Travelocity told CBS News: “The difference in price is likely attributable to a deal this hotel was offering to customers on mobile devices exclusively, an increasingly common practice in the travel industry.”

It’s one example of what consumer advocates call price discrimination -- different prices for different people.

And those varying prices aren’t limited to hotels, or any one site.

A 2014 Northeastern University study found evidence of personalized prices on nine out of 16 e-commerce sites, “including cases where sites altered prices by hundreds of dollars.” On some sites, it said users were steered toward more expensive hotels.

But Bennefeld says a consumer likely won’t know the exact reasons. “It depends on the retailer’s strategy on how to price the goods on his particular website,” he said.

Randall Rothenberg, with the Interactive Advertising Bureau, a trade association representing digital marketing and advertising companies, says there’s a positive side to all that tracking companies do, too: it allows them to customize offers that customers do want.

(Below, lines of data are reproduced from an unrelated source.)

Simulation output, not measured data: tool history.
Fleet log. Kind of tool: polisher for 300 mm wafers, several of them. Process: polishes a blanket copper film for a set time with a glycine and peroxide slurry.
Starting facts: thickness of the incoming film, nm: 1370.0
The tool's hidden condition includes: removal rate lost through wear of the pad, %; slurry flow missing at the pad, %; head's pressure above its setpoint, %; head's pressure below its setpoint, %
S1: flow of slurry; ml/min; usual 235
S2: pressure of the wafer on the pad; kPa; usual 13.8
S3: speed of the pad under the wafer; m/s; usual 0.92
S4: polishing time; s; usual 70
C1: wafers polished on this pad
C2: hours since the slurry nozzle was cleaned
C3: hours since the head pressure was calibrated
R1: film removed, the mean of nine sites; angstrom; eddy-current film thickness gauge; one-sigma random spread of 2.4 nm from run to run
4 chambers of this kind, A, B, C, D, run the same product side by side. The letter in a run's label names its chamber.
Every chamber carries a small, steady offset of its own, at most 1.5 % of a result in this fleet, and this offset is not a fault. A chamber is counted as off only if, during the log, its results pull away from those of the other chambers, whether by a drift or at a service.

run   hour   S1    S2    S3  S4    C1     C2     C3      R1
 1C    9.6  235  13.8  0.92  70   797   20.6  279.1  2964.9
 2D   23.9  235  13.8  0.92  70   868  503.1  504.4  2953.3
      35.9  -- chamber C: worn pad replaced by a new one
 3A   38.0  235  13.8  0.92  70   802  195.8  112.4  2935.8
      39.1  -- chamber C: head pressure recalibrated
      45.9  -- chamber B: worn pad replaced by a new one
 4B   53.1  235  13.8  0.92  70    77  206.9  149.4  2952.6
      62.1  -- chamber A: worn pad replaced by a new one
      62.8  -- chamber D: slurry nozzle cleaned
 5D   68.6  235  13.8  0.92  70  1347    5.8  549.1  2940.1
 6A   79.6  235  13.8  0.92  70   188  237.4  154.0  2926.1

“I don’t want to receive ads from Zappo’s for women’s shoes,” Rothenberg said. “I want to receive ads from Zappo’s for men’s shoes and the athletic shoes.”

“But to target, they all need the data about you and me?” Werner asked.

“I think a better way of looking at it, instead of thinking about data, which sounds like this ominous word, think of it as ‘behavioral information.’ They need interest-based information about you.”

“But it’s a little creepy.”

“Sure! Sure, it’s a little creepy,” Rothenberg said. “But you know, so is all the stuff the credit card companies and the retailers have been collecting about you for decades and decades.”

Werner says there are ways to stop companies from tracking you. You can use that eBlocker device (which you plug into your router at home), or use separate browsers or even separate devices for shopping. But depending upon retailers’ deals, you may not be guaranteed a lower price if you restrict searches to your mobile device or your laptop.

You should also make sure to clear your browser history on a regular basis.

Price discrimination is legal, so it’s your responsibility, as the consumer, to protect yourself.